Thursday, October 12, 2017

For 16 years, the role and importance of the nonprofit Western Mass. Food Processing Center on Wells Street in Greenfield has mushroomed.

With its new 2,800-square-foot cold-storage project, which is nearly ready, the Franklin County Community Development Corp.’s facility is helping more and more area farmers reach more and more customers by converting their fruits and vegetables into value-added products like sauces and salsas or by packaging it for use by schools and other large institutions long after the growing season ends.

That means farmers in Hampshire and Franklin counties have been able to expand beyond the traditional harvest season sale of fresh food at farm stands, farmers markets or supermarkets.

This month, the nonprofit CDC learned it can expand its catalytic role yet again with a three-year, $446,210 grant from the U.S. Department of Agriculture. The Franklin County proposal was among only 14 percent of those submitted from around the country that were funded under the USDA’s Local Food Promotion Program, which pays for “innovative projects designed to strengthen market opportunities for local and regional food producers and businesses.”

It shows again how sophisticated and successful the CDC’s food processing program has become over the years — even on a national stage.

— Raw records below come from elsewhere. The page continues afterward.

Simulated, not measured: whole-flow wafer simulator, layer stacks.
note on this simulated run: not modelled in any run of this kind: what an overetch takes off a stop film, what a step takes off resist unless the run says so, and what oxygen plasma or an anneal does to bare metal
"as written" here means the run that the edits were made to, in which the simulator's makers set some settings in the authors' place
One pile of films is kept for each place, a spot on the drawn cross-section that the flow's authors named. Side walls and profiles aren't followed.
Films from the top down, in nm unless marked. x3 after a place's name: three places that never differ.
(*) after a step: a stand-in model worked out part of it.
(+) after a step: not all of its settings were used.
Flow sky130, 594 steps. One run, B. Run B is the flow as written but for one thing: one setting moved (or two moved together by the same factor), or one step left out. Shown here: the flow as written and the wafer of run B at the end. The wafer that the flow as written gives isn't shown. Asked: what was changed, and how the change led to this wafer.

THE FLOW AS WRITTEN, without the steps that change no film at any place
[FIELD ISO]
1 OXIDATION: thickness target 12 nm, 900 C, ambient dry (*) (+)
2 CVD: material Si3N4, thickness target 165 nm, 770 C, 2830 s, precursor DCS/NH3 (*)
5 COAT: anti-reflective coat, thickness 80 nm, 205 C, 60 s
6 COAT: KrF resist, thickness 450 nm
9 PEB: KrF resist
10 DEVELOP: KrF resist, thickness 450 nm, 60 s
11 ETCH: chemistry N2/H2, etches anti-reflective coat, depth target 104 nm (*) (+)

The money will allow the center to ramp up production and marketing of local produce to schools and other institutions around the region — the key to success of the commercial kitchen.

The grant, to be shared with Community Involved in Sustaining Agriculture and the Massachusetts Farm to School Project, will help the commercial kitchen improve operational efficiencies. New equipment the money will buy will lower costs so the CDC can cut prices to schools and in doing so, expand its sales reach, according to Executive Director John Waite.

The largest upgrade will be a vibrating filler with a bag sealer and a washer-chiller dryer, all connected by conveyer belt, allowing blanched carrots, for example, to be moved into the chiller bath, shaken dry and dropped into the kitchen’s individual quick-freezing equipment. It will double the center’s capacity to 4,000 pounds of produce in an eight-hour workday.

Once all that food is packed and stored, the grant will provide $60,000 for CISA in Deerfield to help more farmers to market their harvest as frozen and canned foods for institutions.

Another $60,000 will go to Easthampton’s 13-year-old Farm to School Program to market the local produce processed at the kitchen.

Waite and others at the CDC, CISA and Farm to School should be lauded for the smart work they are doing that has achieved a measure of national recognition. Each improvement at the commercial kitchen over the years has enabled expansion of the farms that not only fuel the economic engine in rural western Mass. but also preserve the rural look and feel of our landscape, our home. So the benefits accrue to all of us, whether we grow or eat the food ourselves.